The biggest sectoral movement Wednesday, however, was seen in the energy sector where prices dropped 1.8% as gasoline inventories rose more than expected.
"The strong inventories report pushed WTI crude oil below $45/barrel," says Saxo Bank head of commodity strategy Ole Hansen, adding that while US production continues to rise, the pace of growth is starting to slow somewhat.
Elsewhere in the commodities space, Hansen reports that gold tracked the USD over the CPI and FOMC releases yesterday, spiking higher and then lower in negative correlation with USD.

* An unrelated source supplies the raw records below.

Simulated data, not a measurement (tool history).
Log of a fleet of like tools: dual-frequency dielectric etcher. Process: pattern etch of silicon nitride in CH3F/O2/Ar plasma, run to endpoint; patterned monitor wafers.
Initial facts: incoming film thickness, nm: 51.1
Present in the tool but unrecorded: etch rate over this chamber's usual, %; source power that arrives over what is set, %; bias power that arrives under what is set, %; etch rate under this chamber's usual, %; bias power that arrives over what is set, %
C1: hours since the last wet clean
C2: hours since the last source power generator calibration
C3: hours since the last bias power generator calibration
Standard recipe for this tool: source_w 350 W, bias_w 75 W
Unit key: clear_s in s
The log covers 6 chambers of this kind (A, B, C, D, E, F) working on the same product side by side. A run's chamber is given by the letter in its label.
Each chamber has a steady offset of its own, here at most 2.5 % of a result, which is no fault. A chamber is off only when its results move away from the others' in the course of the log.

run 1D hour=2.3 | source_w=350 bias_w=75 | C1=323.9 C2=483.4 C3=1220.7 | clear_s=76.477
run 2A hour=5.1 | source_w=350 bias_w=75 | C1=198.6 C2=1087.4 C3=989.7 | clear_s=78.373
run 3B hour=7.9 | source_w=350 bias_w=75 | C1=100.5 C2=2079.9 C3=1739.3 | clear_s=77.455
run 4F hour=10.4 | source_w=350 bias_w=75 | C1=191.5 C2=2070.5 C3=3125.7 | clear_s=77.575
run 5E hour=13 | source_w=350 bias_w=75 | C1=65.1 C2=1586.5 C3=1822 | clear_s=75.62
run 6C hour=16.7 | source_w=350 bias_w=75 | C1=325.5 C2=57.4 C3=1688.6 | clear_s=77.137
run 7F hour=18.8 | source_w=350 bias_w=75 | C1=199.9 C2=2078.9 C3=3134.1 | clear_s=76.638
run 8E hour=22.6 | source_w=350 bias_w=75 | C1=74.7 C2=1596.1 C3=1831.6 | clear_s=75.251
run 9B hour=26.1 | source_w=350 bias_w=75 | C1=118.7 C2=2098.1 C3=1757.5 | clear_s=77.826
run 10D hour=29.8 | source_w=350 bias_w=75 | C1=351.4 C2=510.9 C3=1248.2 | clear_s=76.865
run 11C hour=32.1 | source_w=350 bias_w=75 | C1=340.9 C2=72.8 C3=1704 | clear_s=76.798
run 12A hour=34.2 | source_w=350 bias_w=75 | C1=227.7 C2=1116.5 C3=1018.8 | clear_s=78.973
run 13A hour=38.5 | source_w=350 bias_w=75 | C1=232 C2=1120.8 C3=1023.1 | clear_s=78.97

"Gold remains supported be geopolitical and macroeconomic factors and sees support at $1,245/oz and $1,255/oz," he adds.
The back-and-forth in USD puts EURUSD in the crosshairs today with the pair trading around the 1.1190 area following the European bell.
This level, or slightly below, is where the euro is trying to fund support after EURUSD tumbled from the 1.1280 region after the FOMC release (it had spiked upwards from the 1.12 handle post- the CPI release).
Source: Saxo Bank
According to Hardy, the pair must push back past 1.1275 to confirm the start of a bullish move.
Today's data calendar sees Bank of England out at 1100 GMT, although Hardy says that he is not sure what they can add to the GBP trade at this point given that it centres on what he terms a "highly chaotic" run-up to the Brexit talks set to launch Monday.